Coffee and Walnut Cake with Butter Icing
This is a classic layer cake with ‘proper’ butter icing! Replace walnuts with pecan nuts if not fresh or available.
YOU WILL NEED
- 1 T (15 ml) good quality coffee granules
- 1 cup (250 ml) hot full cream milk
- 3 extra large eggs, at room temperature
- ½ cup butter, melted
- ¼ cup (60 ml) canola oil
- 2 t (10 ml) ground cinnamon
- 100 g walnuts or pecan nuts, reserve 8 for garnishing and chop the rest
- 1 x 600 g Ina Paarman’s Vanilla Cake Mix
- 1 x 250 g Ina Paarman’s Vanilla Icing Kit
- ½ cup (125 g) butter, at room temperature
- 2 t (10 ml) good quality coffee granules
- 4 T (60 ml) warm water
Adjust the oven rack to middle position. Preheat the oven to 180°C. Butter 2 x 22 cm or 2 x 20 cm layer cake pans generously and line the bases with baking paper.
Dissolve the coffee granules in the hot milk. Beat eggs, butter and oil together for 1 minute on high speed until well blended. Add milk with coffee and beat in.

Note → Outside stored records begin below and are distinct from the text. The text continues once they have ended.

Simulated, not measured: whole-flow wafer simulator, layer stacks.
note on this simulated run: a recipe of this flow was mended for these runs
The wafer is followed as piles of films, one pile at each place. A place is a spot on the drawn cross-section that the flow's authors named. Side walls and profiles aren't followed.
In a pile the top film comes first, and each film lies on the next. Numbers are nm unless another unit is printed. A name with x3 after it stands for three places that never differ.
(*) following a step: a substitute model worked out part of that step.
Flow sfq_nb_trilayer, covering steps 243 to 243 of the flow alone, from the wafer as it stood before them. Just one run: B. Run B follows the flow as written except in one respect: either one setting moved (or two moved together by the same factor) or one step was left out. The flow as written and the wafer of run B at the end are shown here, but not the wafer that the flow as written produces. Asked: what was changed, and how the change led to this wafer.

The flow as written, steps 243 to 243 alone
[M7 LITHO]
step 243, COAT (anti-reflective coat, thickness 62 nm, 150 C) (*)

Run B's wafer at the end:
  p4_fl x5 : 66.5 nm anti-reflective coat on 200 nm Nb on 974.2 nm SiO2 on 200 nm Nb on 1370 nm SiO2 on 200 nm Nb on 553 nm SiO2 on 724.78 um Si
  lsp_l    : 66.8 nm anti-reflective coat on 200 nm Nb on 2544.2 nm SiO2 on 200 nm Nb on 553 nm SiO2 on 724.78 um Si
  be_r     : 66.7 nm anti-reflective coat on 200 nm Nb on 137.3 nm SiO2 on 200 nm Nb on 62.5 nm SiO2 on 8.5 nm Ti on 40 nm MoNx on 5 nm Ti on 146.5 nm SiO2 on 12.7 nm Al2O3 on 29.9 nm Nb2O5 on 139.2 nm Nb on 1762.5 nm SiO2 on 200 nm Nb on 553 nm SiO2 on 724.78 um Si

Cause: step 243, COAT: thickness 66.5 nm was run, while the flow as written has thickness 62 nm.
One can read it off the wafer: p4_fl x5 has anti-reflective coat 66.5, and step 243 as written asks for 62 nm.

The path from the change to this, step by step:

Add the cinnamon and chopped nuts to the dry Cake Mix and then add everything to the egg mixture. Fold in gently by hand until combined.
Divide the mixture between the two pans and level out, leaving a slight hollow in the middle of each pan.
Bake for about 25 – 30 minutes. Cake is done when a thin-bladed knife inserted in the centre comes out clean or cake pulls away slightly from the sides of the pan.
Cool cake in the pan for 10 minutes. Turn out onto a cooling rack. Do not ice until cake is completely cool.
Mix according to package instructions. Sandwich cakes together with one third of the icing.
Coat top of cake with the second third and use remaining icing to pipe a rosette on each portion marking off the portions. Garnish with halved nuts. Keep in an airtight container until serving time.